Doubly latent multi-level modelling

Value adding in diverse educational contexts: substantive-methodological synergies that address complex issues with sophisticated methodology – Professor Herb Marsh

Professor Herb Marsh was awarded an ESRC Professorial Fellowship 2008-2012. The fellowship is extremely prestigious, with only 3-5 awarded each year, to allow leading researchers in social science “to create and evolve their own creative and ground-breaking research agendas”. The fellowship was based on the premise that complex substantive issues require sophisticated methodologies. Bringing the two together creates a powerful synergy that contributes to understanding critical educational issues. Marsh and Hau (2007) drew attention to the dearth of quantitative skills in educational research and the need of substantive-methodological synergy; first to integrate important complex issues and sophisticated, methodology appropriate to the task; second to provide models of good research, set standards, and motivate researchers to develop the requisite skills to understand advanced quantitative methods.

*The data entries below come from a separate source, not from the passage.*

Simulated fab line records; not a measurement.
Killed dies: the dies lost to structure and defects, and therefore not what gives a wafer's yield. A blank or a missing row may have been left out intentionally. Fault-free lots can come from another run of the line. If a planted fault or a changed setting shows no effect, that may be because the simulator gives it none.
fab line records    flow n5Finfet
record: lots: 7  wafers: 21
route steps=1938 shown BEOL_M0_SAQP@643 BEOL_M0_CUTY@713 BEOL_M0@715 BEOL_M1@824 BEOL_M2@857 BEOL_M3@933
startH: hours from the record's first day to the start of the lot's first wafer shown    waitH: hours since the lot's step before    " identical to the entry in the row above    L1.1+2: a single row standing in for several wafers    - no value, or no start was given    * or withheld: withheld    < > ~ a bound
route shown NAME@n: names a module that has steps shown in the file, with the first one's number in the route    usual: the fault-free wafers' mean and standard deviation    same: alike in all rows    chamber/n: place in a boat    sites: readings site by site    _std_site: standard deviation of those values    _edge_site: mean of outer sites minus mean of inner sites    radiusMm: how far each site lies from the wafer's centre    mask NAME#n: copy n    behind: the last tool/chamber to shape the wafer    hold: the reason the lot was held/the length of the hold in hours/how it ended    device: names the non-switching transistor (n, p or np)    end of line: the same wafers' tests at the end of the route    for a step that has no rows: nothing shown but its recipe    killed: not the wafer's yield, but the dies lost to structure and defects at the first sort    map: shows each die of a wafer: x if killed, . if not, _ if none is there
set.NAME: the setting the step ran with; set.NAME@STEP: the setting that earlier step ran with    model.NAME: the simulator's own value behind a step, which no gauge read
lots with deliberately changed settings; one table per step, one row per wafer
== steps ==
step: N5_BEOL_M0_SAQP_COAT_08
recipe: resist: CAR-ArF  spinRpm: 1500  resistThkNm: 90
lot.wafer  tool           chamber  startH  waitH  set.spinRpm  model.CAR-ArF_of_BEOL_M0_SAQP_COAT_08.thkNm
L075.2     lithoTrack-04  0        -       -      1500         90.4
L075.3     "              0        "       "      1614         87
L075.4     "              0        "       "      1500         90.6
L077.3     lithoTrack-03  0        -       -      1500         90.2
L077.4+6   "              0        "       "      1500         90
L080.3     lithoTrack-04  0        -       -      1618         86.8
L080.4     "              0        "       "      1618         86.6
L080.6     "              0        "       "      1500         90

Particularly in education and the social sciences more generally, Professor Marsh has been a leading contributor to Structural Equation Modelling (SEM) and Multilevel Modelling (MLM) methodologies. Multilevel modelling was an overarching theme of the fellowship. Educational research is inherently multilevel; students are nested in classrooms, classrooms and teachers in schools, etc. Traditional single level models are inherently biased, ignoring contextual effects of group-level attributes (e.g., classroom motivational climate). One key element of the fellowship was on doubly latent contextual effects models that integrate SEM and MLM. These models simultaneously control measurement error through the use of multiple indicators (as in SEMs), and control of sampling error at the group level with a latent aggregation of latent individual variables. Although these models have wide applicability across the social sciences, he has applied these to school effectiveness studies, university rankings and self-concept research. His latest methodological work has been on Exploratory Structural Equation Modelling (ESEM) an integration of the best features of exploratory and confirmatory approaches to factor analysis with broad relevance across the social sciences.

These studies not only make important advances in substantive aspects of educational research, but also provide a model for UK educational researchers of appropriate substantive-methodological synergies. Hence, the overarching agenda was to use this research program to advocate substantive-methodological synergies; to demonstrate their power to address diverse and complex issues of practical significance, and to provide “best practice” models of this approach to assure researchers, particularly doctoral students and early career researchers, of the need to develop appropriate methodological skills. This ongoing commitment to capacity building is demonstrated through the successful ERSC Research Development Initiative that funded Prof. Marsh’s workshops on new approaches to meta-analysis conducted around UK, sessions at the 2008 & 2010 ESRC Research Methodology Festivals, and the founding of a quantitative special interest group at Oxford.